TTG photographers have some leeway in how they depict the brightest and darkest areas in photographs, but the result must meet rinairs or it will be disqualified by P7 and thus from TTG.

 

Loss of one or the other but not both

Rinairs allows for the reality that photographs generally do not have the same “dynamic range” — the ability to simultaneously see details in both dark areas and bright areas — that the human eye has.

This means that rinairs allows photographers to

• “expose for the shadow areas” even at the expense of some highlight areas (for example, depicting a blown-out sky), or to

• “expose for the highlight areas” even at the expense of some shadow areas (for example, depicting a silhouette).

However, selecting a contrast level so high that considerable “shadow detail” and “highlight detail” are both lost can keep a photograph from meeting the rinairs standard for non-misrepresentation.

The photograph is then disqualified from P7 and from TTG.

 

How much can TTG photographers brighten and darken select areas of the photograph?

NOTE: These issues are only of concern to photographers who manually change their photographs after the exposure. Most every digital camera or device that functions as it was designed to function will automatically produce in almost any situation TTG-compatible brightness/darkness relationships.
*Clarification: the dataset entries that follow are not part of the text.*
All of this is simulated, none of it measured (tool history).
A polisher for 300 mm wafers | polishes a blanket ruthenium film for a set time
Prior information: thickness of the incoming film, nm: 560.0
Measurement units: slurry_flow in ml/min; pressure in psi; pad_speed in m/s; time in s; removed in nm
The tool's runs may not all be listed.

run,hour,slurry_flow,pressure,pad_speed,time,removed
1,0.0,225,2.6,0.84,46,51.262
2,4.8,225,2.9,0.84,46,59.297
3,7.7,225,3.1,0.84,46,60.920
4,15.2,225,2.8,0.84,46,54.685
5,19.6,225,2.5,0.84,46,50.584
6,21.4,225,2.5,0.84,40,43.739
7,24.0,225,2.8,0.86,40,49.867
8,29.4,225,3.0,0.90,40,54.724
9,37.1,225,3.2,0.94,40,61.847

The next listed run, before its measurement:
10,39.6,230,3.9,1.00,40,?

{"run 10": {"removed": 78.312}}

TTG photographers who manually change brightness relationships in their photographs after the photo is recorded cannot make extreme changes to select areas of the photograph:

1. If apart from overall brightness/contrast settings the dark areas are made significantly darker or the bright areas are made significantly brighter, such that the depictions of things in those areas are deleted or markedly obscured—

— then the photograph would be disqualified from rinairs, from P7, and from TTG.

Revealing more of the subject, not less of it

2. On the other hand, if brightness relationships are compromised — as can be done by using HDR to excess — such that the darker “shadow” areas are excessively brightened or the brighter (“highlight”) areas are excessively darkened

— then the photograph would be disqualified from rinairs, from P7, and from TTG.